Dubious history

Karnataka governor H R Bhardwaj has created history of sorts by according sanction for the prosecution of chief minister B S Yeddyurappa for “various grave allegations of corruption and criminal misconduct” in an appropriate court of law. The governor, who was publicly spitting fire at Yeddyurappa over the last few days, has acted on a petition by two Bangalore advocates seeking his sanction for prosecuting the chief minister under Section 19(1) of the Prevention of Corruption Act and Section 197 of the Criminal Procedure Code. Though there have been instances of governors granting such permission in other states, notably in Tamil Nadu against the then chief minister J Jayalalitha, and in Bihar against Lalu Prasad Yadav in corruption cases, it is the first time a governor has acted against a chief minister in Karnataka.

Ever since he took up the gubernatorial job in Karnataka on June 29, 2009, Bhardwaj has been at loggerheads with the BJP government on one issue or the other. As a constitutional authority, he has every right to guide the administration, offer counsel and even pull up the government where it goes wrong. Yes, the Yeddyurappa government has committed many wrongs in the 32 months that it has been in power, and as the constitutional head of the state, the governor was duty bound to ask questions and seek remedial actions. There are clearly defined constitutional boundaries and well-established conventions for the governor’s conduct. But Bhardwaj has adopted a crudely confrontationist approach, which was totally unwarranted. Where he was expected to exercise caution and discretion in his actions, he used his loud mouth to get himself into a tangle. If chief minister Yeddyurappa and some of his colleagues have openly accused the governor of acting in a ‘partisan manner’ or like ‘an agent of the Congress party,’ Bhardwaj has nobody to blame but himself.

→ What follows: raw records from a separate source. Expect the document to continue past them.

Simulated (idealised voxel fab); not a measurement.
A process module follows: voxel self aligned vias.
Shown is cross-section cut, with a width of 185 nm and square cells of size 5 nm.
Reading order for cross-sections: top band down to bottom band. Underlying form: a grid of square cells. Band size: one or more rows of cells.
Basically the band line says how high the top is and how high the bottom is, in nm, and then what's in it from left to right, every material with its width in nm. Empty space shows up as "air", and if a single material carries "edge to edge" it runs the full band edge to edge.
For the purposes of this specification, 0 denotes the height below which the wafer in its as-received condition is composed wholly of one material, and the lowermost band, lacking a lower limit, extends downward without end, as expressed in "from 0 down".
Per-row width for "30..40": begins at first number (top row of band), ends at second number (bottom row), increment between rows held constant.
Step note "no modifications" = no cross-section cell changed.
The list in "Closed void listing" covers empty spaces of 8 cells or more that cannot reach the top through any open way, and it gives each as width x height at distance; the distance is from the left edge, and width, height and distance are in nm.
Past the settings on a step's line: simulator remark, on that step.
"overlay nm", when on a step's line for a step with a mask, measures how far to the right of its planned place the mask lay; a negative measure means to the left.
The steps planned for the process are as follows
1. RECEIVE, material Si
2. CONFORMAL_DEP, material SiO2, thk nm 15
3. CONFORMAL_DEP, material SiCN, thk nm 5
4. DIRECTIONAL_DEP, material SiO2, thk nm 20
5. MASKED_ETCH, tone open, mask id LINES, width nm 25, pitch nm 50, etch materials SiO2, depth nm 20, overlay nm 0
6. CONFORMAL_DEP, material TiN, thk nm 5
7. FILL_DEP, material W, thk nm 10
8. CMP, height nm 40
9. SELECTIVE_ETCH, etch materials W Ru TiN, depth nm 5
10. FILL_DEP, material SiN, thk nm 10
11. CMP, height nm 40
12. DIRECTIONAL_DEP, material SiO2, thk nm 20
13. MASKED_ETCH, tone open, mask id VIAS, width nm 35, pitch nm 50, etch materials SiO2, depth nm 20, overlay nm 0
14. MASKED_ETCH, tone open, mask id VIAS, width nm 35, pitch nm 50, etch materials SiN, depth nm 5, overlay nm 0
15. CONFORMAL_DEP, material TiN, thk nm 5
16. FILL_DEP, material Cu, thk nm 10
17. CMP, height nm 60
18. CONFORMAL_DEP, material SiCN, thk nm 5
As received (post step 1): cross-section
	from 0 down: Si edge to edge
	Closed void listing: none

No doubt there are allegations of some of Yeddyurappa’s family members and ministerial colleagues indulging in illegalities and their actions are under various stages of investigations by the courts, the CBI and the Lokayukta. Ultimately, it is for the courts to decide whether they are guilty or not and pronounce judgments accordingly. But the remarks of Bhardwaj, prejudging the issues and alluding to the chief minister as a ‘thief’, were in extreme bad taste and have lowered the dignity of his office. Yeddyurappa will face the legal procedures as mandated, but in the interest of fair play and creating a congenial atmosphere, the Centre should recall the governor who has exceeded all limits of decency and decorum.